I’ve mentioned before in a book review that I was, at one point, very interested in flipping houses for profit.  What do I mean by flipping houses?  It means to purchase houses that need cosmetic (or more) work selling for well under market value, upgrade them, and sell them for profit (hopefully) in a relatively short period of time.  Sounds pretty easy in theory, but flippers can get way over their head if they don’t know what they are doing.

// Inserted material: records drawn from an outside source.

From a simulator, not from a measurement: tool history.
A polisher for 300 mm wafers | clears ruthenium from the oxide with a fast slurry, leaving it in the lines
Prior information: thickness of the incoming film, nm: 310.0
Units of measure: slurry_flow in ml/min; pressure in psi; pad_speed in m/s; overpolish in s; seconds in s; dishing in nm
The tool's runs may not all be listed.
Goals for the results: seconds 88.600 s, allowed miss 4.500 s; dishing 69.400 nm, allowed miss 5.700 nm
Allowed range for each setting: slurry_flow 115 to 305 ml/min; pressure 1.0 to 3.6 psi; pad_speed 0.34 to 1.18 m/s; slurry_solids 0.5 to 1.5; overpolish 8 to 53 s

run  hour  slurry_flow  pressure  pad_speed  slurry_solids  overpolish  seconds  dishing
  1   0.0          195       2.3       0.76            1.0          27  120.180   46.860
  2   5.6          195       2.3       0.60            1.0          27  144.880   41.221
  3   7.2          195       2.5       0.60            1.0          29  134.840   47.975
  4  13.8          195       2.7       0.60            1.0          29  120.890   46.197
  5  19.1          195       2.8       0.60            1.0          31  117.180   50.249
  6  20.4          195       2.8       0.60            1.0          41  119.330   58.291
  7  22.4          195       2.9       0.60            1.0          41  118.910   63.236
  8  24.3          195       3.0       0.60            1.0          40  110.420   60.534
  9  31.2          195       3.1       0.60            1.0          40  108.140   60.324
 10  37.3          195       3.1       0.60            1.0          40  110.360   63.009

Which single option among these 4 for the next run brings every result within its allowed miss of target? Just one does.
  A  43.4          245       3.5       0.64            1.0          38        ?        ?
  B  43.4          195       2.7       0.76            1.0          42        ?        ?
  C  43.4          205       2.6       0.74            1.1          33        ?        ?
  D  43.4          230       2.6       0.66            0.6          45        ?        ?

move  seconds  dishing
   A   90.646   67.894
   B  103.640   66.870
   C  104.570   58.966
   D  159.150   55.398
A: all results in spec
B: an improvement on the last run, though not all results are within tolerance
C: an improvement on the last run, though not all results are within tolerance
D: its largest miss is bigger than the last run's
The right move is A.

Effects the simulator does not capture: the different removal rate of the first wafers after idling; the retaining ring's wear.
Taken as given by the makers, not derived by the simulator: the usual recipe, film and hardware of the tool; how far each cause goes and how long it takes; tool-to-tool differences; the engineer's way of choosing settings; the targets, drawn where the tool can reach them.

From reading a few books on flipping, watching various flipping TV shows and speaking with local investors,  it seems that one critical step is running the numbers as accurately as possible before purchasing the property to ensure that the project is financially viable.  The profit on a flipping endeavor is made when you buy which perhaps makes it the most important step.  That is, the lower the purchase price of the house itself, the higher your potential profit margin.

The Process

  1. Evaluate the House – Once you find a prospective home that needs a bit of work, find out the market value of the home when it is in top notch, fixed up, condition.  A real estate agent, or internet search should help here.
  2. Repairs – Get a contractor to give you an estimate of the repair/materials cost and the approximate time line. Give yourself a fudge factor in this calculation as projects have a tendency to go over budget.
  3. Calculate other Expenses – Obtain the cost of selling (real estate agent commissions, legal fees) and calculate your holding fees (purchasing legal fees, financing costs, utilities).  Figuring out the agent/legal fees should be easy enough, but financing can be a different story.  As a real estate flipper, you want to buy and sell as fast as possible.  Some lenders have a problem with lending money for such a short period of time, which is why the flipper may have to resort to private financing.  Private financing/mortgages generally have higher interest rates, but may be worth it to complete the project.
  4. Add in desired profit – Like any business a profit margin needs to be included.  From reading books  and speaking with local flippers, the profit should always be built into the offer/purchase price.

Purchase Price = Market Value – Repair Costs – Selling Costs – Holding Fees – Profit

An Example:

Here’s the example from my review of “The House Flipping Answer Book

The author explains that the key to flipping properties for profit is that you need to include your profits into your expenses when deciding on your maximum purchase price.  For example:

Market Value when fixed: $200k

  • repair materials/labor cost: -$20k
  • holding costs: -$5k
  • agent selling fee: -$10k
  • closing costs: -$1k
  • profit: -$20k
  • fudge factor: -$5k

Maximum purchase price: $139k

Seems like a large spread between $200k and $139k, but note that houses that are worth $200k in mint condition are typically listed for much less when they need extensive repairs.

There you have it, my big picture thoughts on the process of flipping a house for profit.  Of course, my only experience in real estate investing is with rental real estate (and REITs), but the above is what I’ve come up with based on reading various books and speaking with local real estate flippers.

Personally, I don’t have the guts to do a flip (right now) as it requires a fair bit of risk and a lot of time (that I don’t really have).

Have you ever taken on a house flipping project?  Any tips?